People who are up in arms over the Facebook tracking cookies that track where users visit even when leaving Facebook supposedly, or Google’s pattern and habit tracking of Chrome would probably see this as an even larger threat to user’s anonymity in where they go and what they visit online.
It is common knowledge now that your “habits” and “patterns” are what advertisers want. This personalization of what you buy, where you visit helps better tailor advertisements, coupons and enticing offers for the products or services you are more likely to be interested in.
Corporations themselves want to collect this data to gleam more revenue from advertisers to sell this data or in the case of Amazon align their own product / service offerings to better align with users patterns of behavior.
But how do consumers and users feel about all their browsing patterns being tracked with such detail for such purposes? It should be no surprise that the majority of web surfers do not like the tracking, but far fewer are willing to make the changes in browsers or option configuration to actually disable the tracking or go around it.

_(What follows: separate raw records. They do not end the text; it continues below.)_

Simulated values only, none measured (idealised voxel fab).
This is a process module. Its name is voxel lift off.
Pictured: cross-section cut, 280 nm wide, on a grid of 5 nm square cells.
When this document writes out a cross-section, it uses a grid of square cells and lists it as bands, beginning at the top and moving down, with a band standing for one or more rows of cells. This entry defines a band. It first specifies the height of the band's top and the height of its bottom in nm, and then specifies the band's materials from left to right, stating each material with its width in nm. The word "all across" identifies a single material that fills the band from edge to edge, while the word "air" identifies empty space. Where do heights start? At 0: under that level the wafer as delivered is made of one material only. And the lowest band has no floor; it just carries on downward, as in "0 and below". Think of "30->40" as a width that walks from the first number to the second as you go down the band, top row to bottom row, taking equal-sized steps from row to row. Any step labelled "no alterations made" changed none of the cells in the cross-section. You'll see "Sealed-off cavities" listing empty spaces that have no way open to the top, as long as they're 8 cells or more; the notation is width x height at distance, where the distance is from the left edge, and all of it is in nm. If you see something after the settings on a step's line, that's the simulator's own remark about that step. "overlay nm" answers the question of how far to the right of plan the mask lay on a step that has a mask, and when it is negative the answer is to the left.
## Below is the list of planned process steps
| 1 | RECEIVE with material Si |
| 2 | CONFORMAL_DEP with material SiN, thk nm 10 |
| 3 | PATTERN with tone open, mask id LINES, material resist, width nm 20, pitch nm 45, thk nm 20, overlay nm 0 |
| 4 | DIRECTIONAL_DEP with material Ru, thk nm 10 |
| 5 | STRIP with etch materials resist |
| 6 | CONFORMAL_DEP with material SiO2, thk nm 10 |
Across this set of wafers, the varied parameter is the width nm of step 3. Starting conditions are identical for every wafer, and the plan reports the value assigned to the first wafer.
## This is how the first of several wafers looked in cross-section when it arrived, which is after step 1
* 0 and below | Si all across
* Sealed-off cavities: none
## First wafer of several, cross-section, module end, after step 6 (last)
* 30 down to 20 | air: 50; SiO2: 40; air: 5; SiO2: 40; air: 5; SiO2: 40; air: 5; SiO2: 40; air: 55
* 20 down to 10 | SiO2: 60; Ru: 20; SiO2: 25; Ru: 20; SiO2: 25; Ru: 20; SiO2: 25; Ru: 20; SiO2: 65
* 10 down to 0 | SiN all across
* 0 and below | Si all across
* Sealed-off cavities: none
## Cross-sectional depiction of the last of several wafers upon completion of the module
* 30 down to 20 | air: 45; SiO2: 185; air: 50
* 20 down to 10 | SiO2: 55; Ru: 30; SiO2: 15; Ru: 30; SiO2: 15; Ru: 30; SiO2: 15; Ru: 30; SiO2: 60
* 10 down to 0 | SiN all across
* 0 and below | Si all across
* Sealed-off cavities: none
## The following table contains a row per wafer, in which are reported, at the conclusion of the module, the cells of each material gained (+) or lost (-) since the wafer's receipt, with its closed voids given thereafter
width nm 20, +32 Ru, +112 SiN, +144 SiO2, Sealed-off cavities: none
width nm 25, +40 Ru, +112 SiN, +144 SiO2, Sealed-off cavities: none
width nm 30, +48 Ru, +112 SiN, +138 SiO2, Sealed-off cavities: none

The inconvenience of running Chrome in Incognito Mode all the time outweighs the pros of having virtually none of your cookies, set and data listed.
Using a site like Kroxy or VPN service to pass all your traffic through so websites don’t know where you are coming from is also an inconvenience most are not willing to do.
So, how upset are you if your tablet browser which is from Amazon and is all about making everything Amazon more accessible and within reach also tracks all your browsing information?
Do you think this will deter users from buying the Fire as a tablet device?